This isn’t about catchy metaphors that can bring you in a state of ecstasy. It also isn’t about collecting a bunch of fancy words put together and then published as just another post. No! No way!!! This is the real thing babe! This is what has been on my mind for some time. Read on to find out what is my Devilish Dilemma!

Have you ever been in the position where you had to juggle with a situation of conflicting causes. A situation where you had to choose left or right, but it’s totally impossible to choose both…. I bet you  have, and you may even recognize what I’m saying here. It’s possible you even remember one or more examples from your own life, right? It seems like  this is as certain as death and taxes! Situations or circumstances that all of us will sooner or later get into at some point in our lives.  One question that comes to mind is if these kind of situations can be avoided?  Well… I guess so, but can I counter a question back? Isn’t life all about learning things and going through new experiences?

Anyway… my dilemma kept me busy for some time. No… wait!  Let me put it different, It left me idle and sitting around doing nothing for some time! I never realized before how indecisive I could become. Procrastination became my middle name. I always thought these were ‘traits’ that could be sought after and found in other people. It amazed me how without any physical power I was cornered and forced to sacrifice something in order to maintain  something else.

How did I finally resolve this and came to a conclusion? The answer is quiet simple. Life goes on, so at some point after a lot of thinking and considering things I made a choice based on what I thought was common sense. Instead of relying on my  ‘underbelly’ feelings. It was these feelings that made my dilemma devilish in the first place! Now that I write this I see that I knew all along what was the right thing for me to do. Maybe this can be compared to things or just about anything that we have too much of. You like it but inside there is a little  voice telling you that you should be moderate.

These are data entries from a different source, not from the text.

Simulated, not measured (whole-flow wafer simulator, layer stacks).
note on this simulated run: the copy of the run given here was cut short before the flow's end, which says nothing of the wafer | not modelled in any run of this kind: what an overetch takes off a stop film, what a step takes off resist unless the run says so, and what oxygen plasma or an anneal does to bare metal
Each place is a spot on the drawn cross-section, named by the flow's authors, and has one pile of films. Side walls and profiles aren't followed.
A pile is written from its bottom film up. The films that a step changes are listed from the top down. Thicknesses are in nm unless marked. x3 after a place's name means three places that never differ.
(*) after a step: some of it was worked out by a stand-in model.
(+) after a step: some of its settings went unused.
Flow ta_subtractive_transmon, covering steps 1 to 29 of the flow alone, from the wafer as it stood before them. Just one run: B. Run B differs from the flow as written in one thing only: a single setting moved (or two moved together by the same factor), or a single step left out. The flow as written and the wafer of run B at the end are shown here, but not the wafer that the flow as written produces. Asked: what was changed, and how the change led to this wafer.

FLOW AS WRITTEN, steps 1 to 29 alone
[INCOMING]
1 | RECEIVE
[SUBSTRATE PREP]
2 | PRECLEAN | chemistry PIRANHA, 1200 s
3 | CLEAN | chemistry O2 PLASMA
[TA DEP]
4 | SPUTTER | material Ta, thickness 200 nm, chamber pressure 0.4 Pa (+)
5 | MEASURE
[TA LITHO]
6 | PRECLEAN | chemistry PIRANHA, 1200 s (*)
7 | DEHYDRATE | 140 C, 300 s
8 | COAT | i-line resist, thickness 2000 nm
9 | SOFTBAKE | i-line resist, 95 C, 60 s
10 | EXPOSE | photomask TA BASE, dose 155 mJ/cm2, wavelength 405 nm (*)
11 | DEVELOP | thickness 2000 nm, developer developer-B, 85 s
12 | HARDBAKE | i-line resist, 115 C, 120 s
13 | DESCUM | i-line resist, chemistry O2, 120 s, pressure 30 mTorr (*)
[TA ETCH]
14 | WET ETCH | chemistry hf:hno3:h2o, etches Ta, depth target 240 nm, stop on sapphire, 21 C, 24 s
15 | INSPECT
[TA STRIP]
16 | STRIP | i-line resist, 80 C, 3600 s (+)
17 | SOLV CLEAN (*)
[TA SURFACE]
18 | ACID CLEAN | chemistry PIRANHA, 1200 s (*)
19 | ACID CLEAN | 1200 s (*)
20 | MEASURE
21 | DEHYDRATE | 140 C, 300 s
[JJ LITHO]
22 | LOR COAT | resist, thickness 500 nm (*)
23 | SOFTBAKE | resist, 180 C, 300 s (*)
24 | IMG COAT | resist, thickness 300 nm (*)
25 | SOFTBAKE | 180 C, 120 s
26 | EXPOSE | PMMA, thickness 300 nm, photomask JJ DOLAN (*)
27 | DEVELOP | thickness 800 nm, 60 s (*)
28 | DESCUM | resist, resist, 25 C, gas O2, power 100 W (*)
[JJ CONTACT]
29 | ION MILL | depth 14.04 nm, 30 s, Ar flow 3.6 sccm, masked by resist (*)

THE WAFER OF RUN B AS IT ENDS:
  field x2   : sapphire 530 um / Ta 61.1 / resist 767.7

It wasn’t easy, to take a loss and basically admit that it was wrong to get myself in this whole situation in the first place. But as time goes by I am happy with my choice and it doesn’t feel like I sacrificed something anymore. In the end when I place my story  in a greater context, I can say that the outcome was not really determined by a choice or desire. It came in an almost natural way, I think the outcome was formed and made by my character. Going into this could be a whole new story, maybe that’s something for the future!  Anyway, I think that choosing otherwise  wouldn’t  have felt good and might have been against my very own nature. I am looking forward to speak to you again.